Plasmid present in database? #3

Closed SK-N-BE closed 6 years ago

SK-N-BE commented 6 years ago

Hello, I am looking for the copy number of the plasmid pHNSHP45 in E.coli isolates. The plasmid should be present. However, it was not identified by plasmidseeker. Therefore, I was wondering whether this plasmid is included in your database. How may I check whether a plasmid is present in the database or not?

Greetings SK-N-BE

SK-N-BE commented 6 years ago

I checked the presence of the plasmid using BRIG. In fact, the plasmid is not present in isolate 2. However, it is present in isolate 1

phnshp45_brig

bioinfo-ut commented 6 years ago

You can check the names of plasmids included in the database if you go under the database directory and open the text file "names.txt".

SK-N-BE commented 6 years ago

Hei, thank you! The plasmid is in fact not included into the database. How may I include the plasmid into the database?

SK-N-BE commented 6 years ago

Hello, I need your help.

I now builded my own database. I selected two plasmids that I found with plasmidseeker using your database (as a kind of control) . In addition, I also added the sequence of the plasmid pHNSHP45 to the database.

I got results- when using the default values (kmer 20 and so on), plasmidseeker.pl was able to identify the two plasmids that I found before. However, it was not able to identify the pHNSHP45 plasmid. But i know, that the plasmid is present in one of my samples (see BRIG figure).

Therefore, I maked a new database, but this time, I reduced the k-mer length to 10. Now, the plasmid was found with 91,27% identity.

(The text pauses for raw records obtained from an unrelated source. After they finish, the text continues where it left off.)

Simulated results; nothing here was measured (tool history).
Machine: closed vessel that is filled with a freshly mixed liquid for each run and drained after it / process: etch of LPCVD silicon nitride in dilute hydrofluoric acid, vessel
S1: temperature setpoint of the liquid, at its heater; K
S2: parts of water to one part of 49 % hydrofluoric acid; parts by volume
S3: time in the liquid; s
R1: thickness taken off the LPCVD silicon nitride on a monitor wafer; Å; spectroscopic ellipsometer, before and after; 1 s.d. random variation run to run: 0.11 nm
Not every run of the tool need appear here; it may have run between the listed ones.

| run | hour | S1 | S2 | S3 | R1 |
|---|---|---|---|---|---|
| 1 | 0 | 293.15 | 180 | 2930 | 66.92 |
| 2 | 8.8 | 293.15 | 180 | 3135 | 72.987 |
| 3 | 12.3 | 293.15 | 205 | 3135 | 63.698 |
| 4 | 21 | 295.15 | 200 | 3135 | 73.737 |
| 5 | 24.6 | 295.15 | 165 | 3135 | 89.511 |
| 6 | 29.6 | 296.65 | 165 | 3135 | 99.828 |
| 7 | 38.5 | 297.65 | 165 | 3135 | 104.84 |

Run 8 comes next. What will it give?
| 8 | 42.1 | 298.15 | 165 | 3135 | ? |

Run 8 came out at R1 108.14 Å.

BUT, I got these error messages and do not know what exactly it means:

Warnmeldung: In testiPlasmiidi2(bac[, 1], bac[, 2], plasmid[, 1], plasmid[, 2], : Vale bakter v6i koondumisprobleem???? tmp_list_cov_10_intrsec.list tmp_list_cov_10_intrsec.list Total size 178258 Finding intersection Size 89129 Sorting Done Printing distribution of tmp_plasmid.txt Initial median 426 tmp_final_10_0_diff1.list tmp_final_10_0_diff1.list Total size 163646 Finding intersection Size 81823 Sorting Done FINAL median 392 Testing plasmid... Warnmeldung: In testiPlasmiidi2(bac[, 1], bac[, 2], plasmid[, 1], plasmid[, 2], : Vale bakter v6i koondumisprobleem???? Argument ""Tehniline" isn't numeric in sprintf at plasmidseeker.pl line 413. Argument ""Tehniline" isn't numeric in sprintf at plasmidseeker.pl line 413. Argument ""Tehniline" isn't numeric in sprintf at plasmidseeker.pl line 413.

SK-N-BE commented 6 years ago

Hei again, I did a mistake. I was using that isolate for which BRIG indicated that the plasmid is not present. In the other isolate, the above named plasmid is present with 77% identity (when using the default kmer) that might be correct. As you can see in the BRIG figure, there are some small regions that are not present.

Thus, using a kmer length of only 10, gives a false positive result.

However, is it possible to add the plasmid to the main database from you? Or do I have to build a complete new database?